The travellers are separated as they cross through the barrier, but each discovers that history can be rewritten…

Without repeating myself too much from my review of the first story, Marc Platt’s terrific tale once again shows that Timeslip is a perfect addition to the Big Finish canon. Rather than reboot the idea – as was done successfully with The Prisoner and Adam Adamant Lives – this has gone the route of The Tomorrow People or The Omega Factor, picking up the stories and the characters and moving them on. Spencer Banks and Cheryl Burfield now feel quite at home again playing Simon and Liz, and they’ve got a worthy adversary in Sarah Sutton’s Charlotte Trent who’s only playing one version of the character this time around – but one with multiple facets. Orlando Gibbs’ Neil and Amanda Shodeko’s Jade both return, with a lot of new challenges thrown at actors and characters.

Platt repeatedly pulls the rug out from under the listener, confounding expectations both of those who only know the show through the earlier audio, and those of us who remember it from rather too many decades ago. Things that we’ve been led to believe – and which the characters themselves believe – are fixed rules of the game turn out to be nothing of the sort; people who we’d expect to jump left go right. And as for the barrier itself – things are not behaving properly.
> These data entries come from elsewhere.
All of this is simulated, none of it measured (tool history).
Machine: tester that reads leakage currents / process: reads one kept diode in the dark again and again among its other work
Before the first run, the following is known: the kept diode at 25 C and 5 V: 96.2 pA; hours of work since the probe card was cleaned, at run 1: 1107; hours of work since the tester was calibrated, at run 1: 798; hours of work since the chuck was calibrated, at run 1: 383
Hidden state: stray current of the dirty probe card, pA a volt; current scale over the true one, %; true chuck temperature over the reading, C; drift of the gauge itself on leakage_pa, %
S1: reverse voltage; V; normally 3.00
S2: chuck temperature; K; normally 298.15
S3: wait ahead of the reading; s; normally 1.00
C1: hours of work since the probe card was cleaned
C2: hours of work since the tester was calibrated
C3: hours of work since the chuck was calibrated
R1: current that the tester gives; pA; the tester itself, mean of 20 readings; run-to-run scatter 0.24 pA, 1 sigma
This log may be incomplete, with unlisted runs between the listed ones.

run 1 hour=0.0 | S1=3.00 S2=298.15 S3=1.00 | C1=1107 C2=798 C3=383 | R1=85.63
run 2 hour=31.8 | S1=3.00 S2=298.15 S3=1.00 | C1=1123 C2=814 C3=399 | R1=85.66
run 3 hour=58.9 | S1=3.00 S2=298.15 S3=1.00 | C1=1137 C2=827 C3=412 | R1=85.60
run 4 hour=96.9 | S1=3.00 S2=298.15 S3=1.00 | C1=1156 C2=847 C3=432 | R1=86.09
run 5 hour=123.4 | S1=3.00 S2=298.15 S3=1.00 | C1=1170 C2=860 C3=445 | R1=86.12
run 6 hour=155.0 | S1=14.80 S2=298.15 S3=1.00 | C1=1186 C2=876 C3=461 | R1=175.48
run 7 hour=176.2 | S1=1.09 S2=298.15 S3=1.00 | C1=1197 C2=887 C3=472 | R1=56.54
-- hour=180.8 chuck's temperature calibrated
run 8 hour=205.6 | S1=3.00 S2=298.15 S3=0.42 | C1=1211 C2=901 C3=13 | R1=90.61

There’s a very vivid picture painted of the world that our heroes (and antagonist) arrive in, but Platt very carefully doesn’t provide all the answers (for reasons that become clearer as the final part unfolds), although one mystery does get tidied up a little too neatly. (Well, it seems to be – as with recent revelations on the Doctor Who TV show, there are multiple ways of retconning it if needs be.) The society reflects many elements of post-War Britain, but with nastier twists.

Helen Goldwyn’s direction reflects the slightly different nature of this story – Platt incorporates some surreal moments, as well as cliffhangers that don’t necessarily work around a character being in immediate physical peril – and Jamie Robertson’s score and sound design bring the period to life. There’s strong work from the supporting cast, most playing multiple roles (in at least one case, I hadn’t realised they were the same actor until checking the cast list just now), and hopefully some will return, albeit perhaps as different versions.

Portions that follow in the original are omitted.